According to Immigration and Customs Enforcement, they transport those who have bonded out of their custody to places like bus stations or airports like Sky Harbor. An airport spokesperson confirmed that the migrants are dropped off by buses from Immigration and Customs Enforcement or an NGO based in Yuma.

Many, like a man we spoke to from Haiti, are not prepared to travel. The man tells Arizona’s Family he came to the U.S. eight days ago and traveled in a group. He was in ICE custody and now has a flight to Philadelphia, where his wife and daughter are, but he had to ask people for help booking his trip.

“I left Haiti because there are a lot of problems. The world knows about all of the problems there,” he said.

An airport spokesperson says many migrants don’t have money or basic necessities like food and diapers. Another man Arizona’s Family spoke with, also from Haiti, asked for our help booking a hotel but needed to reach family members over the phone to pay for it.

Airport staff has stepped in, offering the use of phones and translating services. Sen. Kyrsten Sinema was vocal about this topic, saying employees are “not trained or skilled in the area of providing short-term humanitarian or physical support to migrants.”

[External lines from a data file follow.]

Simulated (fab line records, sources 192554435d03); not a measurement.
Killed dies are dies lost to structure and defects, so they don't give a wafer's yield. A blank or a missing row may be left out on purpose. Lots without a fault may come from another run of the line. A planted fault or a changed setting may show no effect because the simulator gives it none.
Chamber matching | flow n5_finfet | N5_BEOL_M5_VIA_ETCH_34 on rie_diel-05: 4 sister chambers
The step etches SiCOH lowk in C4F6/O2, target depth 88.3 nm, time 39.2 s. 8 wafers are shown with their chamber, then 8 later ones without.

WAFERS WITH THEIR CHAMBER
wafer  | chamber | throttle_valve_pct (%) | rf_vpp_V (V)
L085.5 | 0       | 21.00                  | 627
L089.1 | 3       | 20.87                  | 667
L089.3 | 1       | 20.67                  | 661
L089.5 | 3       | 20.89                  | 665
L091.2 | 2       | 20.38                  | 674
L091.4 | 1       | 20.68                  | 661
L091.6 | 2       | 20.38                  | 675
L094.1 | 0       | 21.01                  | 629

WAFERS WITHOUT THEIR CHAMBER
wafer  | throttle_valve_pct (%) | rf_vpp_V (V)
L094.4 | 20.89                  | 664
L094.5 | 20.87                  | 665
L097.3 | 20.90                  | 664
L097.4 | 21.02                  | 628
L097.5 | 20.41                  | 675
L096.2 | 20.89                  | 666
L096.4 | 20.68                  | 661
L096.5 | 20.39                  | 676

Those released will now join the backlog of asylum cases in immigration courts, where asylum claim hearing wait times are just under five years. “I don’t care what I do or what kind of job, but I am looking for a better life,” the man from Haiti said. “My family hopes I can help and send them money one day.”

If migrants can’t get a flight to friends or family, airport staff will contact a local nonprofit to pick them up; however, they could have to wait overnight at the airport if space is limited.